Statistical Significance in Experimentation and Data Analysis
What exactly do scientists and researchers mean when they state that something is or is not statistically significant? How do we establish statistical significance, and how do we interpret it?
Welcome to Part 11 of Robert Keim's series on statistics in electrical engineering. So far, we've addressed both high-level definitions and specific examples of statistical concepts for the hands-on engineer. To catch up on what we've covered, please review the articles listed below:
- How do electrical engineers use statistical analysis?
- How do electrical engineers use descriptive statistics?
- Three descriptive statistical measures in signal processing
- Understanding Bessel’s correction to estimate standard deviation calculations
- What is the normal distribution in electrical engineering?
- Understanding the normal distribution, histograms, and probability
- The value of the Gaussian cumulative distribution function in statistical analysis
- A review of parametric tests, skewness, and kurtosis
- Using correlation, causation, and covariance to understand statistical relationships
- Finding statistical relationships with correlation coefficients
Statistical Significance: A Nebulous Concept?
Anyone who habitually reads research papers will frequently encounter “statistical significance,” often accompanied by a cryptic reference to p < 0.01 or p < 0.05.
Statistical significance is a fundamental tool that helps researchers understand what their experiments and their data have actually revealed, and it helps colleagues to decide if reported results are worthy of further consideration or investigation.
At the same time, statistical significance is a somewhat opaque concept that is easily misinterpreted and that has generated quite a bit of controversy in the scientific community.
In fact, not too long ago three professors published a “Comment” article in the journal Nature that recommended the complete abandonment of statistical significance as a basis for accepting or rejecting a hypothesis—and it took them only one week to find 800 other academics and researchers who were willing to express formal agreement with their position.
What Is Statistical Significance?
An experiment begins with a null hypothesis, which states that there is no relationship between the two phenomena for which data will be collected. If the objective of the experiment is to find or demonstrate some type of relationship or effect, the null hypothesis is tantamount to saying that the experiment will “fail.”
Statistical significance is a mathematical criterion that we can use to decide whether we should accept or reject the null hypothesis.
A result that is statistically significant based on a predetermined probability threshold indicates that we should reject the null hypothesis; in other words, something did happen—a relationship was observed, an effect was produced, an association exists—and therefore the experiment has revealed something that is potentially meaningful or interesting.

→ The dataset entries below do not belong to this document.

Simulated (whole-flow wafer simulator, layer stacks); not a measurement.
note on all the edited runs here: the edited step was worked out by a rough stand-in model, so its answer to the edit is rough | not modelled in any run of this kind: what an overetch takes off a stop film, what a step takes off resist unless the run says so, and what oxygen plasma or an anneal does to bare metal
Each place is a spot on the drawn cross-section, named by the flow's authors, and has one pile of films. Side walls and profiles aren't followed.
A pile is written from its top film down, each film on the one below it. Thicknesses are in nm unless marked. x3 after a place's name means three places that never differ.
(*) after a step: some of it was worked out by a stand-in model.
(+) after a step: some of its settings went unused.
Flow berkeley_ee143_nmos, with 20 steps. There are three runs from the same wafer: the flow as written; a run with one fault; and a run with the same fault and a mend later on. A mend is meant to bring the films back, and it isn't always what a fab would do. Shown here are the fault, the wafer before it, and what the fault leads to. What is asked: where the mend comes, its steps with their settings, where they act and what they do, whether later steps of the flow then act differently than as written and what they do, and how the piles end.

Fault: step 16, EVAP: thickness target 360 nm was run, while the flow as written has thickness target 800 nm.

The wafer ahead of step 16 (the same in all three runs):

Phenomena governed by random processes usually produce a normal distribution of values. Thus, it is common practice to represent a conceptual null hypothesis as a Gaussian curve, meaning that this is the distribution of observations that we expect when one experimental variable is not affected by the other experimental variable.
If we assume that the null hypothesis is true, we will often use a Gaussian curve as the probability density function with which we decide whether or not a result is statistically significant.
The Probability Threshold
Statistical significance is based on the probability of obtaining a result under the assumption that the null hypothesis is true. Let’s say that through our experiment we obtained the number x (this could be anything—blood pressure, sales revenue, an average test score).
By referring to the probability density function associated with the null hypothesis, we can determine whether the probability of obtaining x, or some other number that is more unlikely than x, will be less than 5% (p < 0.05), or 1% (p < 0.01), or some other threshold (p < ⍺, where ⍺ denotes the required significance level).
Thus, the p-value conveys the probability of obtaining a result that is equal to or more extreme than the observed result when there is no relationship between the variables of interest.
The Gaussian curve is the probability density function that corresponds to the distribution of values when the null hypothesis is true. We calculate the p-value of an observed result by integrating a portion of this probability density function.
If the p-value is sufficiently low, it doesn’t make sense to continue assuming that no relationship exists between the two variables. Thus, we reject the null hypothesis and claim that a relationship exists.
Interpreting Statistical Significance
The preceding explanation describes statistical significance in the way that I find to be most straightforward and mathematically coherent: If the p-value of an observed result is less than the predetermined threshold that we call the significance level, the observed result is very unlikely to occur if the null hypothesis is true. Therefore, we reject the null hypothesis, which is equivalent to affirming that the experiment has found a relationship between the variables of interest.
This same general message can be conveyed in other ways that you may find helpful:
- The p-value is the likelihood that our observations are attributable to mere chance. Thus, if p = 0.05, there is a 5% probability that the result is attributable to chance and a 95% probability that it is attributable to the conditions that we created in our experiment.
- The p-value is the likelihood that we will incorrectly infer a relationship between the variables of interest. A p-value of 0.05, then, indicates that for every 100 experiments in which we inferred a relationship, 95 of these relationships actually existed and 5 did not exist.
Interpreting the Word “Significance”
Much confusion surrounding statistical significance originates in the use of the word “significance,” which in this context is limited to a specific statistical usage and is not the same as the word “significance” in ordinary language.
Statistically significant results are not necessarily important or meaningful results. Statistical significance does not mean practical significance, and likewise, the absence of statistical significance does not mean that experimental results have no practical value.
The Significance Level
To establish statistical significance, we must compare the p-value to the significance level, denoted by ⍺. Significance levels are somewhat arbitrary and are selected according to the conventions of a given field. As indicated above, ⍺ = 0.05 and ⍺ = 0.01 are common, though in some cases a higher value or a much lower value is chosen.
Despite the potential misuse of statistical significance and evidence for widespread misinterpretation, it remains an important technique in research and experimentation. We’ll continue exploring this topic in the next article.